Panic selling on Monday amidst a worldwide stock downturn led to the steepest one-day fall in the benchmark index of the Karachi Stock Exchange (KSE) in over a year.
The KSE-100 Index went down 4.1%, or 1,419.4 points, to settle at 33,100.34 points on the week’s first day of trading.
After falling 3.9% week-on-week at the end of August 21, Monday’s decline of over 1,400 points plunged the benchmark index to the 11-week low.
Speaking to The Express Tribune, Topline Securities CEO Mohammad Sohail said the sell-off was triggered by a panic that had gripped global stock markets for many days. “Going forward, the stock market is expected to react in accordance with the global trend,” he said.
The KSE-100 Index is heading south in line with nearly all global share markets that have been bearish amidst concerns over the slowdown in the Chinese economy and political instability in Greece.

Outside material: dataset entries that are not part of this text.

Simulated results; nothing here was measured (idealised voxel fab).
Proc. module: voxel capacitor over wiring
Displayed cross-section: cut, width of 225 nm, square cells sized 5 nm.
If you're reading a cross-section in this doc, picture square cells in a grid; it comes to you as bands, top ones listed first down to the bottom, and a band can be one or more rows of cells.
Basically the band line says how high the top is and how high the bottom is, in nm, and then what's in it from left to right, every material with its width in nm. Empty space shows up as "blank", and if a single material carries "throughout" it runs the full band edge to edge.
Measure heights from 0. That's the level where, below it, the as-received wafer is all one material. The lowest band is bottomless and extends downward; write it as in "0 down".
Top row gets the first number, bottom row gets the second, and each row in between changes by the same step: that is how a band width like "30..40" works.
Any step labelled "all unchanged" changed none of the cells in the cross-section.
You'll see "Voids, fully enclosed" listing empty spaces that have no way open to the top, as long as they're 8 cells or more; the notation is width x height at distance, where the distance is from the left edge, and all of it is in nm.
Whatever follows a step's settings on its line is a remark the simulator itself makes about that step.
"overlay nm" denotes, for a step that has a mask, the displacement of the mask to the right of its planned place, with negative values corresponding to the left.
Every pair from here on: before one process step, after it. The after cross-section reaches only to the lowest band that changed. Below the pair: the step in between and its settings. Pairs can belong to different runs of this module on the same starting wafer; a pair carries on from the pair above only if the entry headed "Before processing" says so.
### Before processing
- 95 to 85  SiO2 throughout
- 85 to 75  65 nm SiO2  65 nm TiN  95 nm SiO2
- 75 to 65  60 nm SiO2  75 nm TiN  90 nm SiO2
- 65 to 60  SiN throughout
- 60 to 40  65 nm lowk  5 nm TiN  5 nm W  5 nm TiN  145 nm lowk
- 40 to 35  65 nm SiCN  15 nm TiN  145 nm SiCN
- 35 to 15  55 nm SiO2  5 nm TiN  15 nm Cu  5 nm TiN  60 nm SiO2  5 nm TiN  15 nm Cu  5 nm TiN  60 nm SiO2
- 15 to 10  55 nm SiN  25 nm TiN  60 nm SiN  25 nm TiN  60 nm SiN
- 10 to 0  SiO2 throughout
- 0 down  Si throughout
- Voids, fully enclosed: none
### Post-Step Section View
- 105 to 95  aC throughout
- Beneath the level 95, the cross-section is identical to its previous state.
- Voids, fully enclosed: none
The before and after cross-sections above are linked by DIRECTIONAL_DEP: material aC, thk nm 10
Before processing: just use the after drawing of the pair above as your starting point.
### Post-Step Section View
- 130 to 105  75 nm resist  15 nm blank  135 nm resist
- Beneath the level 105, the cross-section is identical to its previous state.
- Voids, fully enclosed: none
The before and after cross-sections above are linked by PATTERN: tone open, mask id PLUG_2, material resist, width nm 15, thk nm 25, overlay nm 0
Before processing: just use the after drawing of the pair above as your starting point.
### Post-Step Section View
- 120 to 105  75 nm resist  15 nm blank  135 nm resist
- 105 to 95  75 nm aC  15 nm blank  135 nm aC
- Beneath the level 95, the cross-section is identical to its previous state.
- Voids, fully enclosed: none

According to Bloomberg, more than $5 trillion has been wiped from equity markets in the last two weeks following the devaluation of the yuan.
Small investors are panicking and selling their holdings in haste, a Karachi-based stock analyst said. Their reaction is prompted purely by foreign selling, he added. “Foreign investors have been booking losses in (emerging) equity markets plus commodity derivatives elsewhere. They have to make up for those losses by selling profitable stocks in their portfolio elsewhere,” he said.
In other words, selling Pakistani stocks at a profit helps foreign investors cover the losses they have incurred during the last few days in other emerging markets.
With holdings of about $7 billion, foreign investors control roughly 10% of market capitalisation and own nearly 30% of the KSE’s free-float. Any major selling by foreign investors invariably induces panic among domestic investors as well.
Foreign institutional investors were net sellers of Rs603.1 million during the day, according to data maintained by the National Clearing Company of Pakistan Limited (NCCPL). They were buyers of Rs580.1 million and sellers of Rs1.1 billion worth of shares, NCCPL data shows.
Foreigners have offloaded about $44 million of Pakistani stocks in the last week, which marks the biggest weekly outflow so far in 2015, according to Bloomberg.
In an exchange of views with journalists last week, KSE Managing Director Nadeem Naqvi had said the exchange was far from being ‘overvalued’. Naqvi said the market capitalisation now equalled only 32% of the gross domestic product (GDP) as opposed to 42% at the onset of the stock market crash of 2008. “This proves the market is not overvalued,” he said.
Trade volume clocked in at 322.5 million shares on Monday, with the value of shares traded during the day clocking up at Rs12.5 billion.
Shares of 386 companies were traded during the day. Prices of only 24 stocks rose while those of 357 declined. Share prices of five companies remained unchanged.
K-Electric was the volume leader with 63.9 million shares, losing Rs0.76 to clock up at Rs7.15. It was followed by Lotte Chemical with 18.9 million shares, losing Rs0.99 to close at Rs6.72 and PTCL with 12.7 million shares, losing Rs1 to close at Rs18.51 per share.
Published in The Express Tribune, August 25th, 2015.